On this day in 1932, Richard Hollingshead Jr. applied for a patent for the drive in movie theater. How he came up with his invention is a fairly interesting story, it goes something like this. Hollingshead’s mother was supposedly a rather large woman who complained about sitting in uncomfortable movie theater chairs. To appease his mother, he explored methods of improving the movie going experience. In 1928, he began to experiment with a Kodak movie projector to display films on a bed sheet nailed between two trees on the family property in Camden, NJ. Realizing moving furniture inside and out of the home didn’t make for a fun chore, he instead pulled the family car in front of the makeshift screen, and voila: he had a drive-in theater. Though his mom could now comfortably watch movies from the luxurious bench seat of their sedan, he didn’t stop there.
He eventually added ramps and raised the screen so more people in their cars could view the films. Realizing he had a profitable idea on his hands, Hollingshead applied for a patent on this day in 1932, which he received in May of 1933. Armed with proprietary rights, Hollingshead recruited three investors to start a movie theater company called Park-It Theaters, Inc.

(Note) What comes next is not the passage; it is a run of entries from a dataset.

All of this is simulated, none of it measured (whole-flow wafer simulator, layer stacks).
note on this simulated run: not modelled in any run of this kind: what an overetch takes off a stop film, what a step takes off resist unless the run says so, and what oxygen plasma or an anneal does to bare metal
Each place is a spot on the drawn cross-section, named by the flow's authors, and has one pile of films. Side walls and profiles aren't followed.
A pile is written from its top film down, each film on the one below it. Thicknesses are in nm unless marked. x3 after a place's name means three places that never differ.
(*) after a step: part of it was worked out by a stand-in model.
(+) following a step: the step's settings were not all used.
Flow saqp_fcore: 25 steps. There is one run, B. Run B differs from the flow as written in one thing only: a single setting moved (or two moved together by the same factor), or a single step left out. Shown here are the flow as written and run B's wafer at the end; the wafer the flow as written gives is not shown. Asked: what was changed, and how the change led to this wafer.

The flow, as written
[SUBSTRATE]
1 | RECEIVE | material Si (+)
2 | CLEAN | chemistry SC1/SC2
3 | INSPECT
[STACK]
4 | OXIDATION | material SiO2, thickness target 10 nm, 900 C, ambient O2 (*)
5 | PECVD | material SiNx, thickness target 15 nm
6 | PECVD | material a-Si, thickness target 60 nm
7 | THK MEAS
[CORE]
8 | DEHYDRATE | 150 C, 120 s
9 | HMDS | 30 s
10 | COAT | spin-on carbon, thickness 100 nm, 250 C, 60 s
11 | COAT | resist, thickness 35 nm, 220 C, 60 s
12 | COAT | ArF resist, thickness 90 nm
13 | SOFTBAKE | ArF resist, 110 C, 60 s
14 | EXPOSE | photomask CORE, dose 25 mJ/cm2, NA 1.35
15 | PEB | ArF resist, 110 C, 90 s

On June 6, 1933, they opened a 400 acre drive-in movie theater in Camden that featured a 40 foot by 50 foot screen and three 6 foot tall speakers. Admission cost $0.25 per automobile plus a quarter per person inside with a max rate of $1. He eventually sold that theater in 1935 to fund a second theater. Hollingshead eventually licensed the technology to Loews Drive-In Theaters, but had trouble collecting roylaties. He took Loews to court, but In 1950, with drive-in popularity booming, his own legal efforts resulted in the courts ruling Hollingshead’s patent invalid.